KUMBA, Cameroon (Reuters) – The plaque on Nzakame Rhema’s coffin marks the “sunset” of her short life – Oct. 24, 2020, the day gunmen burst into her school in Cameroon’s South West region and killed seven children.
In the town of Kumba on Thursday, hundreds of people came to pay their respects as the children’s coffins, draped in the Cameroonian flag, were laid next to their portraits. Gospel choirs sang and speakers offered prayers.
The children were buried later in separate funerals.
“My heart bleeds a lot because her death was so tragic,” said Rhema’s weeping mother, Manyi Tita. “My daughter never committed any crime. The only thing she did was go to school for a better future and … to be a better lady.”
The outdoor ceremony represented an outpouring of grief but also anger that a conflict between separatist insurgents and the Cameroonian army had spiralled so far that a group of men with AK 47 rifles could walk into a school and open fire indiscriminately.

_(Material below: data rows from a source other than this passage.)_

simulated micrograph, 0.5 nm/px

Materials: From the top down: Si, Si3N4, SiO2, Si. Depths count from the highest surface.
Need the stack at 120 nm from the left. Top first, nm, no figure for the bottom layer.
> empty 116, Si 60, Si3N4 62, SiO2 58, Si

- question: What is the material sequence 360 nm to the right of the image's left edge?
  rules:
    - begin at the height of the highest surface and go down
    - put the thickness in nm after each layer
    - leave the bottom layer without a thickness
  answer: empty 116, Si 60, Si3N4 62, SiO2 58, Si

No-one has claimed responsibility for the shooting, but it carried the hallmarks of previous attacks by English-speaking separatists who have been fighting since 2017 to break away from the mainly French-speaking Central African country.
The killing was followed by the kidnapping of eleven teachers during raids on two schools. They were released on Thursday.
“This struggle must continue but our children must go to school,” said mourner Kalin Nkendoh. “If the boys (the secessionists) think they want to use our children’s schools as shields, as a weapon, they have failed.”